Credit Union

Let it not be forgotten that a credit union is, above all else, an association of people, not dollars.

Alphonse Desjardins

Banks at the turn of the 20th century were for rich people. A.P. Giannini founded his Bank of Italy, later renamed Bank of America, in 1904 as a bank for everybody else. But it took Giannini a long time to build to scale and, in the interim, there was nothing else.

History

Banking customers at the time fell into two broad categories. There was a small group of those today we’d call the 1%. They were treated well but there were few of them. Then there was everybody else. They weren’t treated so well: there were sky-high fees, usurious interest rates, and bank tellers who were indifferent at best.

Digression: that sounds a lot like banking today for most people though that’s a different issue, or maybe an opportunity.

Desjardins was Canadian and familiar with the guild-based savings banks in Europe. Summarizing, a group with common interests would pool their savings to make loans to others in their pool who had common interests at reasonable rates. Thanks to underwriting based on personal knowledge and peer pressure defaults were extremely low and, when they happened, unquestionably unavoidable.

Building on the idea of group-based banking with reasonable fees and interest rates, Desjardins brought a similar idea to North America. First, he introduced it to his native Canada then to the larger US market. In essence, people who work in the same area, the same field, or maybe for the same employer create a bank-like entity with low fees and reasonable rates. Rather than a bank, which carried a brand stigma and regulatory issues, he labeled his innovation a credit union.

Banks vs. Credit Unions

One major difference from banks is that credit unions are owned by the depositors, the customers, rather than a third party or anonymous shareholders. Therefore, the goals of the credit union are aligned with the customers of the credit union. Theoretically, there is no demand to maximize shareholder value from credit unions because the customers to be abused are the shareholders.

Credit unions still exist today for the same purpose. As of 2018, the Navy Federal Credit Union has over $90 billion in deposits. The largest private company credit union, for Boeing employees, has about $18 billion in deposits and ranks as the fifth-largest in the US. Credit union exist around the world but are especially in English-speaking countries. To this day, banks routinely attack credit unions as opaque loosely regulated banks that should be shuttered.

Branch Banking

Branch banking allows ordinary people to utilize banks and theoretically makes banks safer since larger banks are less prone to catastrophic losses than smaller banks.

Amadeo Pietro “A.P.” Giannini started life as a fruit wholesaler. He built and sold a large business, decided he was too young to retire, then innovated an entirely new type of bank.

Background

While in the fruit business he had routinely extended credit to farmers waiting for their crops to mature and decided to open a bank for ordinary people that could offer even small bridge loans, a new concept at the time. Giannini started the Bank of Italy when he was 34 years old, which was relatively well into middle-age for the time. He had no background in banking at all.

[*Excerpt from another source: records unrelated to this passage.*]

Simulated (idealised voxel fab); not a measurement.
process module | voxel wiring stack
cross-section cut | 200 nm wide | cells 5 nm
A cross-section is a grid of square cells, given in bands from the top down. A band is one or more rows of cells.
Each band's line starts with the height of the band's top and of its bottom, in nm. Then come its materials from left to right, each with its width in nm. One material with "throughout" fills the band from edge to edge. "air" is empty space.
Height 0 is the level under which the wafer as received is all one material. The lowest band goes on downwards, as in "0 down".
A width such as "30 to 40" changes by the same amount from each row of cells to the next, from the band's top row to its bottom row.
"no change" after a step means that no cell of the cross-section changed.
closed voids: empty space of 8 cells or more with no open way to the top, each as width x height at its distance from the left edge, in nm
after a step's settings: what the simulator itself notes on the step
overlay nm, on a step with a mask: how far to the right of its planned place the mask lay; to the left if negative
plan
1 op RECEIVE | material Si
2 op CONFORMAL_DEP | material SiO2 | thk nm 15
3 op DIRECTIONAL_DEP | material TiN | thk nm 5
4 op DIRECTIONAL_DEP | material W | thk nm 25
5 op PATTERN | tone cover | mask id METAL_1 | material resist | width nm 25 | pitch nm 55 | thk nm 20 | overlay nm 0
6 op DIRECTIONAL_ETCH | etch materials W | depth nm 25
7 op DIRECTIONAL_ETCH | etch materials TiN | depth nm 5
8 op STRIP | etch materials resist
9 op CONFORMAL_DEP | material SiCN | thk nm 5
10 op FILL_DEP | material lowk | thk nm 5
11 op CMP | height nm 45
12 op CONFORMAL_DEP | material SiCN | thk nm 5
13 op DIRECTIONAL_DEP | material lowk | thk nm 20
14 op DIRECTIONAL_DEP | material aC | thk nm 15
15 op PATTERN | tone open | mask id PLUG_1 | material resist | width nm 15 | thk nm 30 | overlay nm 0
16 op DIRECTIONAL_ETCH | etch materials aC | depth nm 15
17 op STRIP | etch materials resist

Giannini’s renamed Bank of America was a bank for ordinary people rather than the wealthy and elite. His bank was open longer hours and on weekends, recognizing that people were at work during normal banking hours. He also advertised both banking and loan availability, offending other bankers at the time who thought it gauche.

Giannini’s push to open ever-more branches, eventually spanning the entire US, was an innovation. At the time the belief was that a large number of small banks would prove safer, because if one was reckless customers would go elsewhere. Giannini argued the opposite, that large banks were safer because they could better absorb the risk of a bad decision. Further, because of their large size, they could take more risks and not worry that one bad deal would destroy the bank. In this regard, he arguably created the Too Big To Fail Bank.

Expansion

Bank of Italy charged less interest than the small, independent banks. The Federal Reserve Prime Rate was 5%; small banks would charge 12%, Giannini would typically charge 7%. Giannini utilized leverage at a much higher rate than other banks.

In 1927, Giannini purchased 100 new banks giving him 276 branches in 199 localities and changed the name from Bank of Italy to Bank of America. Because banks were limited state-by-state at the time, he had to create a holding company for each state’s banks, the Transamerica Corporation.

Giannini died in 1949, aged 79, with an estate worth $489,278. By then, BOA was enormous, the large bank in the US. Many of his shareholders were worth much more. Historians say that Giannini had no interest in earning a large fortune for himself, only in building an enormous bank. When he died, BOA employees owned about 40 percent of the stock.